Pleasant’s not an inapt word for this one, which does give some indication of how prettily and maybe even exquisitely Lorber can play piano, and how well he can swing at the different tempi of “All Out Blues” (which comes as a relief beside the thought of somebody yet again – groan! — recording Miles Davis’s “All Blues”) and “Be Bop,” both numbers like everything else on the set composer-credited to Jeff Lorber and Bobby Colomby. Tom Scott does deliver a decent alto solo on “All Most Blues”, it should be said, but the importance of such features could be overstated.
Other hands from the extensive guest-list are credited with arrangements, including Randy Brecker, whose one trumpet spot is a long way from the things which have made me alert to his presence anywhere. Beside any strictures on this set I must mention the nothing but jazz disorganization in which I once heard Brecker at a jazz festival. Boy, did that lack integration! Mediocre, everybody getting in everybody else’s way.
Nobody gets in anybody else’s way here. There are means to prevent that happening, so long as nobody does anything risky, daring, unconventional.
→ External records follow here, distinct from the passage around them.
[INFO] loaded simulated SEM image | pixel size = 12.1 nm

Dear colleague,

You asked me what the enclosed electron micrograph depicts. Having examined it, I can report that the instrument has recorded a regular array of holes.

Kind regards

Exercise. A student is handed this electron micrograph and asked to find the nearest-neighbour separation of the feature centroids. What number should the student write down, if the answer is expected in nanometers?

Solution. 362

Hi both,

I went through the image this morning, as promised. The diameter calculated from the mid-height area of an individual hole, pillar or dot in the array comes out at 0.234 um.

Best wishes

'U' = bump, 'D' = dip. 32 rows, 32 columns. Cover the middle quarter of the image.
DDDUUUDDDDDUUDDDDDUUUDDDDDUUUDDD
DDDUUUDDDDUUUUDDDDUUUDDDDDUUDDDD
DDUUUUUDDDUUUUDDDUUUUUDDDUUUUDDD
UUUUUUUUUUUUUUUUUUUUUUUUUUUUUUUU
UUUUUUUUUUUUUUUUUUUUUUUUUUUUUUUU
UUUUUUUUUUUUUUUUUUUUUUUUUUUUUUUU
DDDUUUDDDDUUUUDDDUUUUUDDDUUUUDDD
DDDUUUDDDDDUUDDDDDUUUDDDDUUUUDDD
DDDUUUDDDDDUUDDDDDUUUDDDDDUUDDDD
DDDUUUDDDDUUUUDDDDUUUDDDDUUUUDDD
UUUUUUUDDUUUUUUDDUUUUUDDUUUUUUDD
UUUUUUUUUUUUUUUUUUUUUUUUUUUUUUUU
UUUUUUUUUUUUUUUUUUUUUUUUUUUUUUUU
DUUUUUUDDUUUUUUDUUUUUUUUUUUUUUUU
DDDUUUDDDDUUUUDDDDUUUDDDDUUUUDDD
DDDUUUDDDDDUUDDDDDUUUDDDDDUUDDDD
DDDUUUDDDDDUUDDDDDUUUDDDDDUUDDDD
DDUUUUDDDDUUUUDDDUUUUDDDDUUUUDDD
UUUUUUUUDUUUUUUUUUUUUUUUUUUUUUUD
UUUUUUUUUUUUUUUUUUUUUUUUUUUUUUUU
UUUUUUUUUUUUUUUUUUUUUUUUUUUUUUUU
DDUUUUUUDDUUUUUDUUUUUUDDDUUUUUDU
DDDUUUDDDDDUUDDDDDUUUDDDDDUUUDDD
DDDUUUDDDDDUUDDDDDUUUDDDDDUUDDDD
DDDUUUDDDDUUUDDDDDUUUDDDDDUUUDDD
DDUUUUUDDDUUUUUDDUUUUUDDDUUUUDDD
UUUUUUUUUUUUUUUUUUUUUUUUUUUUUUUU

Go back in the archives to 1939, or 1957, and there are these musicians from Earl Hines to his sometime protege the recently departed Andrew Hill, at the forefront of contemporary jazz and definitely taking risks. In 1939 there was Hines’s big band, and there were other big bands which hardly get mentioned in jazz publications, dance bands with the occasional interesting solo from a serious jazzman who joined the band to pay his bills. I really can’t think of an equivalent from 1957, but this is 2007’s version of the decades-old 78rpm shellac dance band records one and another now no longer young jazz fan might have played through, not knowing the performers’ names, in the hope of finding something in an inherited collection. Kay Kyser?
Actually the opening track’s hymn for America notion might recall 1907 and demilitarized Sousa or “light classical”. Professional to a fault.